Start with your main living area – which room or rooms do you spend the most time in? We started with the main floor of our house. Once we had decluttered there, it felt so good to walk in and spend the majority of our time in a tidy space it was easy to find the motivation to declutter the other two floors. Every drawer, every cupboard, every closet, and every container in those spaces. My mom and I would go through items and sort them into piles. John would load everything into his truck and take loads to Goodwill and Salvation Army when it was full. If you can only do one room a weekend, that’s fine. But don’t stop until you’ve gone through your entire house or apartment.
#2 – Four Piles
Keep, Donate, Give, Trash/Recycle. Take a look at your space and assess exactly how much room you have for items if they are displayed neat and tidy as if they’re in a shop. That’s what you can keep. Continue looking at your keep pile – if it grows too large to store in your space neatly, edit it down and move it over to the other three piles.
The donate pile is to drop off at Goodwill or Salvation Army (nicer items going to consignment could go here as well). The give pile is for items that will be given to friends or family. And the trash/recycle pile is for paper items or items that are damaged or beyond use.
You could add a fifth pile for items you want to sell on eBay or Poshmark, but I wanted things out of my house so badly I avoided selling online and chose to send/drop off at consignment shops. Kouture and Rags in Cherry Creek and Common Threads in Wash Park are consignment shops you local Denver girls suggested.
#3 – Focus on Joy
The best takeaway from Marie Kondo is the question she asks declutterers to ask themselves when choosing whether to keep or discard an item. Does this item spark joy? It’s sounds silly, but its incredibly effective. When you walk into a space, when you are choosing what to wear, when you are applying skincare or makeup… You should feel joy. You should feel excited to wear that dress, excited to apply your favorite lipstick, excited to walk into your home office and sit down in your favorite chair. When you pick up or look at something that sparks joy, it should feel like seeing a great friend across the room. Ahh… There you are!
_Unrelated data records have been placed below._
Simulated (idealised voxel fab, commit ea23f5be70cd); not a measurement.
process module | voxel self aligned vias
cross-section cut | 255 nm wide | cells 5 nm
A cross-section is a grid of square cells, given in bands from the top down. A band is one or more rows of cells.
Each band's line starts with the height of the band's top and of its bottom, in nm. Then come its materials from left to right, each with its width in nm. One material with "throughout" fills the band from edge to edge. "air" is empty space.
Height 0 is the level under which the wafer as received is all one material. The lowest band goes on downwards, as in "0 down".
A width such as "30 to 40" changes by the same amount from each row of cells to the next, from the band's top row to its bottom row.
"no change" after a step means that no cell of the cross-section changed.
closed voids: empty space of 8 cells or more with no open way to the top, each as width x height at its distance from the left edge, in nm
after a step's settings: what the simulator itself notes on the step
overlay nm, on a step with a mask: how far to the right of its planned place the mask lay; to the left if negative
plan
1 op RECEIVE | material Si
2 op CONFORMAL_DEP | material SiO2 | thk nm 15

Damaged items, clothing that doesn’t fit, pajamas that look old and sloppy… These items don’t bring you joy. They are disappointing and bring you down. Don’t you deserve to have a drawer full of pretty bras and panties? You are worth looking neat and tidy, even if you’re just at home. So say goodbye to your stained sorority tee and those saggy old yoga pants. You deserve better. You’re worth putting on an outfit that makes you feel amazing every single day. How you look on the outside will, without a doubt, affect how you feel on the inside.
When you walk into a space, does it bring you joy? If not, keep tidying and tweaking your decor until it does. Your physical space should be full of useful things and items you actually love. I used to fill every surface with little decor elements, potted flowers, and stacks of books, thinking more was more. My mom started taking them away and… My living space felt clean, fresh, and organized! Less is often more when it comes to interiors. Try taking everything off a surface and only adding back three items. Does it look better to you?
#4 – Create Space for Sentimental Things
When we began decluttering I realized I was holding onto a lot of things for sentimental reasons. I had little boxes and files full of papers and business cards and tickets from fashion weeks and vacations. I was holding on to the memories, but I realized I didn’t need these items to do that. I kept a few things to scrapbook and fondly remembered each item as I let it go into the waste bin.
Marie Kondo has a method for things that are tough to let go. Thank the item for what it did for you and put it into its proper pile. Do you have a gift from someone you’ve been keeping just because it was a gift? Maybe it wasn’t your style or you don’t use it. Simply thank it for being a gift and making you feel appreciated and grateful in the moment. It did its job – now let it go. Think of the person that will stumble upon your sweater from Aunt Mildred and be thrilled when they find it at Goodwill.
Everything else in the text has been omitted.